Namely, Asian ports are particularly crucial to the health of the global economy as they include nine of the world’s top 10 largest capacity trading locations. In fact, researchers now warn that low-lying Asian countries are expected to be the worst-affected by rising sea levels, and ports will be the first to feel some of the most dramatic effects.


Wärtsilä says that the 2015 Paris Agreement has been important in helping world governments commit to lower emissions in an attempt to soften the impact of climate change.

Yet, even if all the commitments are met as planned, it won’t stop sea levels from rising over the next two centuries. 

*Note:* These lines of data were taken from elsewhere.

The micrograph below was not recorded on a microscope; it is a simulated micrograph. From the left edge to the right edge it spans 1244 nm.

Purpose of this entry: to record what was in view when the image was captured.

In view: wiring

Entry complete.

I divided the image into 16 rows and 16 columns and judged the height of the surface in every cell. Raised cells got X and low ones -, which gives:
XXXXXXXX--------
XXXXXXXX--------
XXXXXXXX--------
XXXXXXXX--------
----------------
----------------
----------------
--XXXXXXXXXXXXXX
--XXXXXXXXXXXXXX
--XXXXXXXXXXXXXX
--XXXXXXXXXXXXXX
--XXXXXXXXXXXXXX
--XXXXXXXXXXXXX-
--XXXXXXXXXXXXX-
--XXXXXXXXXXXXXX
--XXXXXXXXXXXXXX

Ivan Haigh, an associate professor of Coastal Oceanography at Southampton University explains that most of the effects of sea level rise are “locked-in” because the sea warms at different speeds, stressing that

Even if we were to go to negative emissions tomorrow, sea levels are still going to rise for hundreds if not for thousands of years.

This is for two reasons;

  1. only the surface of the ocean has been heated- and that heat takes a long time to travel down into the depths;
  2. once ice starts melting, it carries on melting even if temperature changes.

Haigh underlines that no matter what, “we are going to experience at least a meter of sea level rise. It’s just a matter of when: is it going to be this century or over the next 200 years?

What is more, elevating Asia’s ports could provide some level of shield from rising sea levels, but, according to a 2018 report by Asia Engage, this could be costly.

Analysts found that countries would have to spend up to EUR 45 billion to raise up 53 of the region’s largest ports. Namely, according to the report, in order to future-proof the port of Shanghai, the busiest port in the world, against rising storm surges and other climate effects, costs would be between EUR 340 million and EUR 550 million.

In regards to South Korea, the higher price of construction along with other factors like larger warehouse areas, means the Gwangyang port in the country’s South Jeolla province would have to pay between EUR 1.45 billion and EUR 3.25 billion in order to prepare for the expected large sea level rises.

Such adaption costs also represent a significant portion of the entire amount required to build new ports.

For instance, Wärtsilä notes that in Singapore, the construction of the fully-automated Tuas mega-port is still ongoing and is expected to be fully completed in 2040; the maritime sector adds around 7% a year to Singapore’s GDP growth, with 170,000 people currently working in the industry.

Asia Engage further estimated that the cost of altering the port to adapt to sea level rises to be EUR 1.1 billion, some 19% of the full price of building the giant 8.6km-long terminal.

Whatsoever, it is said that Singapore’s port could be shielded from some of the worst effects of climate change due to its government’s foresight in putting protective regulation in place.

Notably, Tuas is being built on land reclaimed from the sea; it was in 2011, when Singapore raised the minimum height requirements for reclaimed land from 3 metres to 4 metres above sea level.

What is more, a 2015 Stanford University paper, estimated that the expected costs to US ports of intervention to protect against sea level rise and found the price of sea wall and bulkhead construction to be between EUR 750,000 per km and EUR 2 million per km, while building dikes or levees to protect against one metre of sea level rise varied from EUR 1 million per km to EUR 4 million per km.

Yet, a 2019 Maritime Economics and Logistics paper called for main adaptation steps to “include storm defences, elevation to compensate for projected sea levels and even relocation.”

Jim Hall, Professor of Climate and Environmental Risk at Oxford University’s school of geography and the environment comes to add that it would be very surprising if a port operator decided to move somewhere else because of the effects of worsening sea level rise, adding that every port will have to adapt eventually.

Port operators will have to consider the very challenging cost-benefit analysis when determining how to revamp their infrastructure to deal with the accelerating effects of climate change.

Lastly, according to Wärtsilä

Given the reality of rising sea levels, not acting at all is no longer a viable choice.

In late 2019, it was reported that the Port of San Diego was preparing for the future sea level rise and has taken practical measures to mitigate this problem. Namely, at the location of a future hotel and convention center in Chula Vista, the Port trucked enough soil to raise the ground level by 14 feet.